Last Christmas I visited Sydney for a few days on personal business. I had been reticent to set foot in the city and as I had not actually ventured further than the airport for some 20 or more years it was a strange experience. I live in Canberra which is many times smaller than Sydney and as I suspected, I was utterly overwhelmed when I arrived in the seaside leviathan that is the largest city in Australia.
The absolute magnitude of the number and density of human beings was really very unsettling. The travel by car through the city was an experience perforated with aggressive drivers and garish billboards. I had a pleasant Christmas Day train and ferry trip to Darling Harbour which calmed my nerves a bit.
Large cities are so vast and positively swarming with humanity that I can understand how it is that people living in them learn to shut out all but the vital information they require to survive. After a few days I even found myself beginning to shut out people and events around me as though this were a necessary human cognitive filtering function designed to allow one to cope with the stress of a flood of information and images, people and places.

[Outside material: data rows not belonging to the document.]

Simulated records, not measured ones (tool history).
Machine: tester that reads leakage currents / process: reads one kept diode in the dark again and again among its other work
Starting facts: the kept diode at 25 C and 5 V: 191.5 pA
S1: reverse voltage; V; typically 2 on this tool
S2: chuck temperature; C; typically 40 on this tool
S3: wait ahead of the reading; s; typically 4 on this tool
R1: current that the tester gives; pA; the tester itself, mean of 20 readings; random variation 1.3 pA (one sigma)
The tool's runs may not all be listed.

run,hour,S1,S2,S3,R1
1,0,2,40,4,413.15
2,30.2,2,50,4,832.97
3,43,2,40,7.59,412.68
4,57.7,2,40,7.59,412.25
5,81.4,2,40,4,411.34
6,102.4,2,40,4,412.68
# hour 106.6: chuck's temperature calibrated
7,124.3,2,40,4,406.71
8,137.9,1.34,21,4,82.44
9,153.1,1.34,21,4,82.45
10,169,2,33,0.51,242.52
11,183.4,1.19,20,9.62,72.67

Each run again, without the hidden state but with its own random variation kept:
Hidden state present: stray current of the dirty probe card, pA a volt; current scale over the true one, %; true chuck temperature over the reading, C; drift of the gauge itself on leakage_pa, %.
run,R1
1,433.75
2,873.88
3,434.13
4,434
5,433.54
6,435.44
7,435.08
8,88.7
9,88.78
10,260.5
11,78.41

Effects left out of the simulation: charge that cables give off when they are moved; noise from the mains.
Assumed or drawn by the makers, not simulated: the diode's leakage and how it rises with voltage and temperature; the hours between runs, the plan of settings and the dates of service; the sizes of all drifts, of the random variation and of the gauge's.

My final observation is that the part of Western Sydney I was staying in resembled a Middle Eastern country (by virtue of the large number of Islamic people there) and the central CBD of Sydney resembled an Asian capital (by virtue of the huge numbers of Asian people there). I saw the most exquisitely attractive Japanese woman standing on a street in the CBD. This is perhaps the after-image that I choose to remember of my few days surviving Sydney.